Ellul, Jacques. The Presence of the Kingdom. Translated by Olive Wyon. Second Edition. Colorado Springs, CO: Helmers & Howard Publishers, 1989.
Jacques Ellul explains in his 1989 Preface that Romans 12:2 forms his guiding principle for answering the question of how the Christian is to live in the world: “Do not be conformed to this present age….” This “present age” is not an unchanging metaphysical reality but the specific, concrete moment in which one lives (xi). Ellul thus writes the work for his own time, in the years subsequent to the Second World War.
Born in 1912 (d. 1994), two early influences that permeated Ellul’s thinking were the teaching of Karl Marx and Jesus Christ. He never resolved the two into a synthesis, but kept them in dialectic relationship. Søren Kierkegaard and Karl Barth also played a powerful role in his development. Dialectic is central to Ellul’s thought, i.e. the notion that two competing realities meet to form a new situation, “a procedure that does not exclude contraries but includes them” (xxvii). Though denying Marx’s vision of historical “progress,” Ellul affirms Marx’s observation concerning dialectic, while affirming the presence of dialectic in biblical revelation as well.

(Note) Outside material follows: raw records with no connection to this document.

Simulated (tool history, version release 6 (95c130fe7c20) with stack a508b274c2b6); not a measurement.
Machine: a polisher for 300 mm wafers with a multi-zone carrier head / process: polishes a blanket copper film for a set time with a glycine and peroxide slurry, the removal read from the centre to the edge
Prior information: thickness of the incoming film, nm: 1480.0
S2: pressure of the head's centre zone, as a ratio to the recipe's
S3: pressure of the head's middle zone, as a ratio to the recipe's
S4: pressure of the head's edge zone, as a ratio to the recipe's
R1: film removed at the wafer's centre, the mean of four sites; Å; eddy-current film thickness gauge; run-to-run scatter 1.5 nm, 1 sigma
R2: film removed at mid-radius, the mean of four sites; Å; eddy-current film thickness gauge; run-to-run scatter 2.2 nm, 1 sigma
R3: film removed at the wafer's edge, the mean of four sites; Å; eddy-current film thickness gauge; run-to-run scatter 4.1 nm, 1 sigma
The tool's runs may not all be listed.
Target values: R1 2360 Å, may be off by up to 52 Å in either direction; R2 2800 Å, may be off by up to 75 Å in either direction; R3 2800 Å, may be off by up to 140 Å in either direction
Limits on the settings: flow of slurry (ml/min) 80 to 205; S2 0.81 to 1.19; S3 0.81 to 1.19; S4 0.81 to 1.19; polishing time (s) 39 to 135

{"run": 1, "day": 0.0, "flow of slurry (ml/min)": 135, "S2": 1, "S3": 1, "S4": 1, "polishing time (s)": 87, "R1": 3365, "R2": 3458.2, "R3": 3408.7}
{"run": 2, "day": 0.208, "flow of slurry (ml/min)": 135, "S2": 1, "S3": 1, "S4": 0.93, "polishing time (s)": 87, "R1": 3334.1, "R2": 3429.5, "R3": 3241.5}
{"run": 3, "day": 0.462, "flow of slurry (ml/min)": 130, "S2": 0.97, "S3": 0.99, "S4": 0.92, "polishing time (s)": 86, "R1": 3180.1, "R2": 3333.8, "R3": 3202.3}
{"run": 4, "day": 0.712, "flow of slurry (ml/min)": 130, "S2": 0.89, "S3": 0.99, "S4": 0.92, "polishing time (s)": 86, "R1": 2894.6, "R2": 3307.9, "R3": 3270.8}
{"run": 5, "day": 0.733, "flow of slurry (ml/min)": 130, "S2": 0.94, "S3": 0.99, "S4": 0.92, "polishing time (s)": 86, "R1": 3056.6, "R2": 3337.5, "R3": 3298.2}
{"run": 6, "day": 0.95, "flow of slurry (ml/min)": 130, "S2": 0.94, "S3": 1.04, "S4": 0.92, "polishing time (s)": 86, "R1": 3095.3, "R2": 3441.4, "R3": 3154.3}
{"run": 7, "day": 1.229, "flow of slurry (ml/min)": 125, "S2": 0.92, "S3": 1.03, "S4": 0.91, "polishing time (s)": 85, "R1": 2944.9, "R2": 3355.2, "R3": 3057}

This is dialectical mode of thinking, however, seems to land Ellul in a contradiction. On the one hand, he sees history as undetermined and guided by the free choices of men who are never constrained by God. On the other hand, he resolutely espouses universal salvation (xxxix). Perhaps Ellul would revel in such a tension, but the free will of man has traditionally been used as the central argument against universalism.
As he explains in chapter one, Ellul understands the place of the Christian in the world in terms of opposition between the claims of revelation and the demands of the world (9). Indeed, “theological truth has no point of contact with the world” (11). These two spheres—that of the theologian and the world—can be bridged by the layman who lives in the world. But the stark difference between the material realm and spiritual realm remains. The Christian cannot improve the world, but only slow its disintegration. Moreover, the Christian ought never to use the world’s methods (“techniques”) to preserve the world, but only God-prescribed spiritual means, like prayer (16). The world carries the weight of sin and tends toward death; it cannot preserve itself (25). The world needs, rather, the spiritual influence of a Christian who embodies God’s will in human action.
Perhaps Ellul could benefit in this first chapter from a discussion of the image of God. What part might the image of God, common to all man, play in the theologian’s task? Does not this reality provide some point of Christian connection with the world?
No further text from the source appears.